Monday, Feb. 28, 1955

Clean-Up, Paint-Up

"This is the most wonderful time we've had since the last royal cremation." exclaimed a happy Siamese building contractor as he gazed about him in Bangkok last week. Thailand's carefree, colorful capital was in an unaccustomed fever of activity. On every side, under a blazing tropical sun, builders, bricklayers, tile setters, linemen, street sweepers and landscape gardeners were laboring, at a cost of perhaps $2,000,000, to ready their city for the arrival of the great men of SEATO (see above). The government of soft-spoken Strongman Marshal Phi-bun Songram, warm advocate of the West, hoped that the new treaty organization might even choose Bangkok as its permanent home.

A few jaundiced observers wondered whether Bangkok would not do better to spend its energy to clean up its politics rather than its streets. Contented and traditionally independent (more than 700 years), Thailand is the only frankly pro-Western ally along the southeast border of Red China. But its government is also autocratic and corrupt. Communist propa ganda makes heavy capital of these facts, but for the most part the amiable Siamese themselves, generally smiling and invariably well-fed, seem not to give a hoot.

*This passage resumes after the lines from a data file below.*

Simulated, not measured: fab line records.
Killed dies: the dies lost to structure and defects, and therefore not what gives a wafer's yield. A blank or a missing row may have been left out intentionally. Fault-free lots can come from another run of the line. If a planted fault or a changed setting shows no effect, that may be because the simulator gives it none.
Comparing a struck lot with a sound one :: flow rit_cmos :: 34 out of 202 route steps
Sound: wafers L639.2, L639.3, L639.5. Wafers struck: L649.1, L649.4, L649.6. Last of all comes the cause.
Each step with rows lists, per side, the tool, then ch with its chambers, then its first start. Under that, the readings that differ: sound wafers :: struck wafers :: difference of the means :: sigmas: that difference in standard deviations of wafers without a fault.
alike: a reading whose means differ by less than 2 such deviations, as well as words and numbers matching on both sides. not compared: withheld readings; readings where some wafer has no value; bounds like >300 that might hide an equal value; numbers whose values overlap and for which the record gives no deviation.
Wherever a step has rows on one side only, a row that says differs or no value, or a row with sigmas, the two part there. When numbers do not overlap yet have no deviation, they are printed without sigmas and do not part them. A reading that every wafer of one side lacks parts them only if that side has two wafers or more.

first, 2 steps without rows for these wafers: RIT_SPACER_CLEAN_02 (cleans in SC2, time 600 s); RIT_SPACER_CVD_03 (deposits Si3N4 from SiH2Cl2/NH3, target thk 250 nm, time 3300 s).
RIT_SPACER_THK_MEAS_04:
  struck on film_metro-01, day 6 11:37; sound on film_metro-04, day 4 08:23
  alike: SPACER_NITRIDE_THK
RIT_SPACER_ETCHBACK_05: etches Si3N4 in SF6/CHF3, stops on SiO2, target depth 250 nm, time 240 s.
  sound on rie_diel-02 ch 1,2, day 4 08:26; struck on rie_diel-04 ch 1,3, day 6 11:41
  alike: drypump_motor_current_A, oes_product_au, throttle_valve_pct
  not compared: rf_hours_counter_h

Uplifted Face. The U.S., which channels millions in aid to the Phibun government, and U.S. businessmen who sell their shiny products and soft drinks in Thailand's hospitable atmosphere, also seem content to let things ramble along in their amiable Siamese way. (Since Bangkok has become a kind of focal point for U.S. activity in Southeast Asia, no American has any standing whatever in Bangkok society if he is not rumored to work for the CIA.)

Last week, as Siamese energy and money combined to lift the face of Bangkok, telephone poles were uprooted along all of the city's main roads and moved back to make the cluttered highways passable to the expected influx of conference limousines. Eighty thousand flowering shrubs were brought in from the countryside and planted along roads and canals with, as one Siamese paper put it, "express orders to bloom when the visitors arrived." Early in the week Bangkok's fast-cracking Public Works Chief Luang Burakam decided that the main street before the great former royal palace where the conference is to be held needed some fountains. He got off a cable to Germany, and before one could say Prajadhipok. workmen were installing gleaming, white, multi-tiered jobs which had arrived by air freight.

Dying Flies. Twenty miles out of town, workmen were frantically erecting a village of prefab houses for the conference hangers-on. In the lobby of Bangkok's Trocadero Hotel, where the bigwigs are to stay, painters laid new colors on walls, ceiling and passing guests. In the upper stories, a grim-faced "sanitation engineer," armed with a huge, mechanical Flit-gun, mowed down his enemies by the thousands. "The flies are dying," cracked one preconference resident, "like hotel guests."

In a matter of days, a score of bridges were resurfaced and the muddy pathways along Bangkok's Suriwong Road were transmuted into well-paved sidewalks. To "avoid embarrassing incidents," the city's numberless perverts had been rounded up. And as a further concession to the dignity of the visitors. Bangkok's mothers were ordered not to let their children run naked through the streets while the conference lasted.